By Elias Hazou
THE Cabinet yesterday green-lighted the establishment of a project team tasked with implementing new insolvency procedures.
According to a statement, the team will comprise of at least three officers from the Department of Companies and Official Receiver, as well as the finance ministry, which is the project manager.
Where necessary, the team will work and liaise with the public administration and personnel department, the ministry of labour and social insurance, the ministry of the interior and the ministry of justice, the finance ministry’s Department of Information Technology Services, and the Treasury.
Under the terms of its bailout agreement, Cyprus must by year’s end enact new insolvency legislation to facilitate debt restructuring.
Government technocrats and lawmakers are currently hammering out an omnibus bankruptcies bill. A committee has been set up comprising a representative from each of the parties, save AKEL, who declined to participate.
The insolvency legislation – consisting of six items – is designed to complement foreclosures-related legislation, the aim being to weed out uncooperative borrowers and give solvent debtors incentives to settle their arrears with banks.
Ultimately, the goal is to reduce bad loans on banks’ balance sheets, around 50 per cent of whose loan portfolio is currently classed as non-performing.
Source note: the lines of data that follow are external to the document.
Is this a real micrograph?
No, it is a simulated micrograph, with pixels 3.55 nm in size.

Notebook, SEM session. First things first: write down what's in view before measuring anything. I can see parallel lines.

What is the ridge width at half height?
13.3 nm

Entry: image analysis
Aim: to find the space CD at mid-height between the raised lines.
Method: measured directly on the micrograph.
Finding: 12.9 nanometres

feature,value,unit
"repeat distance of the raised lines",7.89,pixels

According to reports, the six items comprising the omnibus bill are: a new personal insolvency law; an amendment to bankruptcy law; an amendment to the Companies Law, streamlining and speeding up liquidation; an addition to the Companies Law regulating viable businesses under examination; a debt restructuring scheme for viable businesses, placed under administration; and regulations governing the profession of insolvency consultants.
The recovery of non-performing loans and of distressed assets is a key component of the memorandum of understanding (MoU) on specific economic policy conditionality.
As part of financial sector reform, the MoU calls for a reform of the debt restructuring framework “with a view to facilitating the voluntary workout of non-performing loans, avoiding strategic defaults by borrowers.”